Figures 2-4 show details of the exemplary embodiment of latch mechanism 200. Latch mechanism 200 includes a latch body 210. In the exemplary embodiment, latch body 210 is molded plastic member.

Alternatively, latch body 210 can have an inner metal core and an overmolded plastic exterior. In another embodiment of the present invention, latch body 210 can be a two-piece body having a core body and a weight member attached to the core body for providing a required center of gravity and moment of inertia for the body, as will be explained below.

In the exemplary embodiment, latch body 210 includes a pair of arms 305 and 306. Arms 305 and 306 extend from a central pivot point 219 of body 210. Pivot point 219 is the pivot upon which latch body 210 rotates about a pivot pin 220, which is attached to base 112 of disc drive 100. Generally centered between the arms 305 and 306 is a latch section 310. Latch section 310 is defined in part by a notch or wall 311 in arm 305 and a notch or wall 312 in arm 306. Latch section 310 is designed to matably match with latch member 270 of actuator 120. When actuator 120 is rotated to its parked position, latch member 270 matably latches into latch section 310, thus preventing rotation of the actuator until the latch is unlatched.

In the exemplary embodiment, arm 305 includes an attracting member such as a pair of ferro-magnetic or other magnetizable balls 320 and 321. Balls 320 and 321 are located towards one end of arm 305. Ferro-magnetic members 320 and 321 are attracted to a stopping member such as magnet 130 which is attached to base 112 of disc drive 100. In the exemplary embodiment, magnet 130 is a permanent magnet which is strong enough to attract balls 320 and 321 when they are slightly rotated towards it. This occurs when actuator 120 moves into a parked position since latching member 270 on the actuator mates within latching section 310 and applies a rotational force on latch body 210, thus rotating arm 305 slightly towards magnet 130 and thus allowing magnet 130 to exert an attracting force on balls 320 and 321. Arm 305 includes a member 323 for abutting against magnet 130 to provide a stopping position for the latch mechanism.

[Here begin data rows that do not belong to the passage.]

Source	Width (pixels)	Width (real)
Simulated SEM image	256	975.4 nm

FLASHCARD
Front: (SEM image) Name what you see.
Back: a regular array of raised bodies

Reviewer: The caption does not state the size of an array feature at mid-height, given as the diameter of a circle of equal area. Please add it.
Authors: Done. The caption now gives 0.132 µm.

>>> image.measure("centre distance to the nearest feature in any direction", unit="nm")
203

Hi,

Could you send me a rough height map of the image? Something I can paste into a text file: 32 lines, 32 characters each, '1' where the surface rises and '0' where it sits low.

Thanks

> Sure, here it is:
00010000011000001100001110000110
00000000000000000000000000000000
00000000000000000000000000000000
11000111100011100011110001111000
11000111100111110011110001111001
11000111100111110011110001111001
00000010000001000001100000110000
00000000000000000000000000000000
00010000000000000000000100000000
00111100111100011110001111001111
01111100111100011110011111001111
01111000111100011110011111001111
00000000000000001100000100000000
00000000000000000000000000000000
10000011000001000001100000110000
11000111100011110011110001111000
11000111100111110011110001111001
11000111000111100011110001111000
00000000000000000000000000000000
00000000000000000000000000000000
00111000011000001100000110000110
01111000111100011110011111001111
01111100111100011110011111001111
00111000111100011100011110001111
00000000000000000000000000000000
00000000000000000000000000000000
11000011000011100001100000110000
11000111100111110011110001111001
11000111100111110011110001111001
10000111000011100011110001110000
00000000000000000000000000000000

Arm 306 also includes an attracting member such as a ferro-magnetic ball 322. Ball 322 is attracted to a stopping member such as magnet 130. In the exemplary embodiment, the disc drive includes only a single magnet 130 for attracting the feπo-magnetic balls on each arm. Alternatively, there can be two or more separate magnets for applying the attracting force. Magnet 130 has a force great enough to attract ball 322 when ball 322 approaches within a predetermined distance to the magnet. Typically, this occurs when disc drive 100 is powered up and the voice coil motor starts rotating actuator 120, which in turn applies an opening rotating force on latch body 210. This attracting action rotates latch body 210 around pivot point 219 and then holds the latch in an open position. In various embodiments, other permutations of permanent magnets and/or electromagnets and attracting members such as magnetizable balls or other ferro-magnetic members are possible and within the scope of the present invention for opening and closing latch 200. The shape and design of latch body 210, including arms 305 and 306 and balls 320-322, is designed so that the center of gravity of latch body 210 is centered as closely as possible upon pivot point 219. This is so that any linear acceleration or shock upon the latch will not cause the body to rotate. For example, in Figure 2, a shock force 235 is applied to the disc drive. The force 235 will result in a linear acceleration component and an angular acceleration component on the latch body. As is known, the linear component of a force on a body acts through a body's center of gravity. Since body 210 is designed so that the center of gravity is at or near pivot point 219 the linear component of force 235 will have no rotational effect upon the body. This keeps the latch in a closed position and prevents actuator 120 from becoming unlatched.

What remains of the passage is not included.